A thief disguised as a delivery driver stole $11 million in cryptocurrency from a San Francisco homeowner Saturday morning after pulling a gun, binding the victim with duct tape, and forcing him to hand over his wallet credentials. The attack adds to what security researchers are calling a record year for physical violence targeting crypto holders.
The suspect arrived at the residence near 18th and Dolores streets in Mission Dolores around 6:45 a.m., using the delivery disguise to gain entry before brandishing a weapon.
After restraining the homeowner with duct tape, the attacker forced him to provide access to his crypto wallets along with a laptop and phone, according to a police report obtained by the San Francisco Chronicle.
San Francisco police haven’t released details about injuries or arrests. The department didn’t respond to requests for comment.
Wrench Attacks Hit Record Pace
Jameson Lopp, chief security officer at self-custody platform Casa, maintains a database tracking physical attacks on crypto holders. His data shows over 50 documented “wrench attacks” globally this year, roughly double the number recorded in 2024. The term comes from a 2009 webcomic illustrating how threatening someone with a $5 wrench defeats even the strongest encryption.
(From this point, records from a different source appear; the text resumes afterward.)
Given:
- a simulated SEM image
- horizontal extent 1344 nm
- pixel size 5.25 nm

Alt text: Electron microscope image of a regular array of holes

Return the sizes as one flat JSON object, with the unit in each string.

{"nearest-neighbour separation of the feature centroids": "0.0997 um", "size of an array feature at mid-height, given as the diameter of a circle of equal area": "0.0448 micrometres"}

Recent incidents show the pattern spreading globally. Russian crypto promoter Roman Novak and his wife were murdered in the UAE in October after meeting with men posing as investors who demanded access to his crypto wallets.
Just yesterday, Thai police arrested a South Korean man and three Thai nationals for allegedly kidnapping and robbing a Chinese victim of over $10,000 in cash and crypto.
The San Francisco robbery represents one of the largest single-victim thefts this year. At $11 million, it dwarfs most wrench attacks, which typically target smaller amounts but have become far more frequent as crypto prices recover and adoption spreads.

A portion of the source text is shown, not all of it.